Closed DKLoehr closed 5 years ago

DKLoehr commented 5 years ago

This branch primarily implements a new transformation which I call Attribute Slicing. After we have fully simplified the network (map unrolling, tuple flattening, etc), it splits the assertion into conjuncts -- if the assertion is not a conjunction, this does nothing. Assuming the attribute is a tuple, it then runs dependency analysis to see which elements of the attribute each conjunct depends upon.

For each conjunct, it creates a "slice" of the network, which is an equivalent nv program in which the attribute only contains the elements that the conjunct depends upon. It then runs our SMT solver on each of the slices, and reports a success iff all the slices do. The hope is that this will allow us to speed up analysis of large networks with complicated attributes, by splitting them into smaller pieces which can be run in parallel.

If any slice fails, we return a model as usual. Since the slice does not necessarily have all the elements of the attribute, we fill in the remaining elements with dummy values. We also keep a "mask" value as part of the Solution.t type -- this is a Syntax.value which has the same structure as the attribute values, but whose base types have been replaced with booleans. When printing the attribute values for the user, we only display those values whose boolean in the mask is true.

Major structural changes to the code:

Minor changes:

nickgian commented 5 years ago

Overall looks of great use! The minor changes are very nice. Haven't looked into this too deeply but here are some questions:

  1. In the (partial) evaluation, in the tget/tset cases when you cannot simplify them you create a match statement. Is this necessary? It seems a bit costly as it involves building and traversing lists and then introduces auxiliary variables in the SMT encoding (that will be thrown away by optimizations but this costs too -- I am obsessive with performance sorry!) My gut feeling is that you can very easily implement these operations in the unboxed (well in the boxed too but who cares) SMT encoding and then you don't need to create match statements. tget(lo,hi,expr) = lst <- encode[expr]; lst[lo,hi] tset(lo,hi,e1,e2) = lst1 <- encode[e1]; lst2 <- encode[e2]; ... (replace elements in the lists) Does that make sense? If that's the only reason you are doing this transformation we should definitely try to implement them in the SMT encoding. I can help with that.
  2. "has been added into the pipeline when running smt classic encoding" Is there any roadblock to do the same for the functional encoding? Last time I checked it's somewhat faster especially in computing the encoding of the network, so it would be nice if we can keep it in sync.

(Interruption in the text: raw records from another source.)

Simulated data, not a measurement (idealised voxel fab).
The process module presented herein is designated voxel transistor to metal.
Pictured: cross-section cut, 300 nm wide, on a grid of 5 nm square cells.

Let me know about these, if you/we can fix them, then let's fix them and then merge, otherwise go ahead and merge.

Less important:

  1. "if the assertion is not a conjunction, this does nothing." It still does the attribute slicing right?
  2. "We can now register dependencies between command-line options" That's great! At some point, we should make it so that what transformations are required is computed based on the requested analyses and they are all done in one place instead of all over. That may not be entirely possible, but right now it is messy.
DKLoehr commented 5 years ago

My gut feeling is that you can very easily implement these operations in the unboxed (well in the boxed too but who cares) SMT encoding and then you don't need to create match statements. The TGet and TSet stuff is from a lot earlier; I just moved it to a new file. So I don't entirely remember my reasoning, but I think the only reason was so we wouldn't have to worry about TGets and TSets during SMT encoding. Having looked at the encoding (at least the unboxed one) it does seem like we could implement the operations there and have it be more efficient. I'm not totally sure how quickly I could do that, so perhaps we can create an issue and leave it for later.

Is there any roadblock to do the same for the functional encoding? I'm afraid I've been rather neglecting the functional encoding; last I heard it wasn't working very well (that was a long time ago, though). Since it seems like it's still alive, I agree that it would be good to keep it in sync -- this probably involves creating tests that use it, since all the current ones use the classic encoding.

There's no fundamental reason we can't do slicing on the functional encoding. However, if I try to run our test suite with functional encoding, I get lots of errors (I actually get significantly fewer on the slicing branch, but still a lot). I wouldn't want to mess with it until it's in a working state. After that, we would need to modify run_smt_func; it ideally wouldn't use the srp type (sticking with Syntax.network) until the very end, since slicing operates on networks. While we're at it, it seems like run_smt_func and run_smt_classic share a lot of code that could be unified.

"if the assertion is not a conjunction, this does nothing." It still does the attribute slicing right? Right.

At some point, we should make it so that what transformations are required is computed based on the requested analyses and they are all done in one place instead of all over. Even more ambitiously, it would be lovely if we could come up with a way to combine these transformations so we don't have to do as many passes over the network. Essentially a way to do the transformations lazily.

In the meantime, I agree that it would be nice to have them all in one place. Right now I think most of them are in parse_input, with a couple in the solve_smt functions. I'm liking the idea of just making a dedicated transformation function that does all of them that are required.


The transformation function seems straightforward, so I can probably put that together tomorrow morning. The rest seem potentially longer and not directly related to the pull request, so I think I'll merge sooner rather than later and either work on them on master or create an issue.

nickgian commented 5 years ago

The functional encoding won't work if you flatten tuples. You first need to create something of type SRP and then do all those transformations.

Also the functional encoding used to work, but some change seems to have broken it. On the example I tried renaming causes a crash, but I can't figure out why, other than that the code produced when converting to an SRP type seems wrong, but after three months of changes it's too hard for me to see why is that the case, especially since with the splitting of files history doesn't seem preserved so it's impossible to know what has changed.

Anyway, probably something we need to figure out, but irrelevant to this PR (making another issue for that).